There is a lot of talk about using universal character sets. I
think this stems from concern about how to handle the large
number of character sets in use today (from 7-bit Swedish to
Japanesified ISO2022). I wonder whether universal character sets
really solve the problem or just move it to a different level
where it might be harder to control.
the theory is that the sender should be allowed to compose the
message he wants the user to see and let the recipient work out how
to display it
Much as I hate to get into these discussions (mail protocols are a
bit outside my field).
Unicode, one of the two major competing universal codesets has a few
characteristics that make it ideal for text interchange between
systems that aren't guaranteed to speak anything like the same
1. Unicode includes the entire repertoires of virtually every major
standard in use now anywhere in the world, including ASCII, 8859
series, JIS, Chinese & Korean standards, etc., etc.

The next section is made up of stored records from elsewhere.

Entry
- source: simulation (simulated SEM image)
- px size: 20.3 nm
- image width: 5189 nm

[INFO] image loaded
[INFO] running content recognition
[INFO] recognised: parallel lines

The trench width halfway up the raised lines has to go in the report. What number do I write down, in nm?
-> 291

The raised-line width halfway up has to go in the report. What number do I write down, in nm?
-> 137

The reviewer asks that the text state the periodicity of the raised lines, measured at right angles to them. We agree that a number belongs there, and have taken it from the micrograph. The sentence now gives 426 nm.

2. it's a flat 16 bits so it avoids all the weirdo decoding problems
that other schemes might need.
Here's another method of handling a bunch of codesets simultaneously:
1. map your stuff into Unicode by using a mapping table (it's just
about guaranteed that any codeset you ever heard of is included in
2. compress it with some easily available compression protocol
3. uuencode it or whatever you do, with an easily availale protocol
4. ship it however you ship it (7 or 8-bit protocols, whatever)
Then, as Bob says,
5. let the receiver worry about how to map from Unicode to whatever
the local jargon is.
I find it distressing that there's so much intense discussion of how
to deal with zillions of these codesets simultaneously using all
kinds of baroque header information and scheming when a wonderful
answer is lying around waiting to be picked up. Just map your codes
into something, like Unicode, that already includes the repertoire of
any other standard you'd possibly want to use. This is one of the
major wonderful features of Unicode: it includes more existing
standards and than any the competing universal set. All you need to
do is define the wrapper to put around text that's encoded that way.